Now Saudi Arabia has a go at population bribery and with oil forecast to go to $220 a barrel they can afford it.

by | Feb 23, 2011 | civil liberties, Economic Intrigue, Just plain weird, Politics, Strange Thoughts, UK Misery, Well I never.

Following Kuwaits attempt at calming the masses with outright bribery, FT Alphaville tells us that Saudi Arabia has a go at exactly the same thing :

While many argue that Saudi Arabia and its oil reserves remain in little danger of being rocked by unrest, King Abdullah perhaps disagrees.

Via Al Arabiya, this appears to be the stimulus package the king announced on Wednesday:

SR40bn for the Housing Fund ($10.6bn)

SR15bn for the housing budget ($4bn)

SR30m for the Saudi Credit Bank

A 15 per cent increase in salaries

Financial support to jobseekers for one year

SR10m for professional committees

As our FT Tilt colleagues point out, it’s also the first time the Saudi government has made unemployment payments.

The point made at the end there seems to be a very wise move as youth unemployment seems to be driving a lot of the current unrest. Given that, I am quite surprised that we haven’t seen rioting in Spain yet as nearly one in every two under 25’s is unemployed :

In just over two years the nation’s jobless rate has soared to nearly double the average in the 16-country eurozone. Some 15.7 million people are out of work across the eurozone, which has now seen its average unemployment rate top 10 percent.
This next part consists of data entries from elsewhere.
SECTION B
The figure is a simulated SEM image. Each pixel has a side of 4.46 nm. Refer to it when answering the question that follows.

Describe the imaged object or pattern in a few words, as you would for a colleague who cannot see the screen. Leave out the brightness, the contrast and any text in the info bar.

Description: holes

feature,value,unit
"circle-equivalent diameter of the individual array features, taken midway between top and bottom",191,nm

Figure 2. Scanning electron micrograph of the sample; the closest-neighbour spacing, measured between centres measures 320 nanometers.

This barely hints at the levels of unemployment being reached. Spain has the second-worst unemployment rate in the region, behind Latvia’s 22.3 percent. All countries in the eurozone have seen unemployment rise in the last year, with Estonia, Latvia and Lithuania seeing unemployment levels more than double in that time. Unemployment of the under-25s stands at 43.8 percent in Spain. This is the worst in the region, and more than double the eurozone average.

A long hot summer may just do it though.

For Saudi Arabia at least its a good thing that oil prices seem likely to head skywards if Algerian and Libyan production falters :

Talk about an oil shock.

Nomura’s commodity analysts, led by Michael Lo, are calling for oil at $220 a barrel, if both Libya and Algeria were to stop oil production. Oil’s currently around $108.

Here’s the summary:

The closest comparison to the current MENA unrest is the 1990-91 Gulf War. If Libya and Algeria were to halt oil production together, prices could peak above US$220/bbl and OPEC spare capacity will be reduced to 2.1mmbbl/d, similar to levels seen during the Gulf war and when prices hit US$147/bbl in 2008. This could also result in a temporary demand destruction of some 2.0mmbbl/d globally.

Nomura’s using the 1990s Gulf War — which it thinks is the only real oil price ‘event’ to happen when Opec did not closely control oil prices — as a reference point for what could happen now. And according to the bank, we’re only in the first stage of a three-stage process based on that blueprint. Oh dear.

Thanks to our governments penchant for taxing anything and everything to hell and back, the current $108 dollars is painful enough but if we do see $220 a barrel then all bets are well and truly off both here and abroad.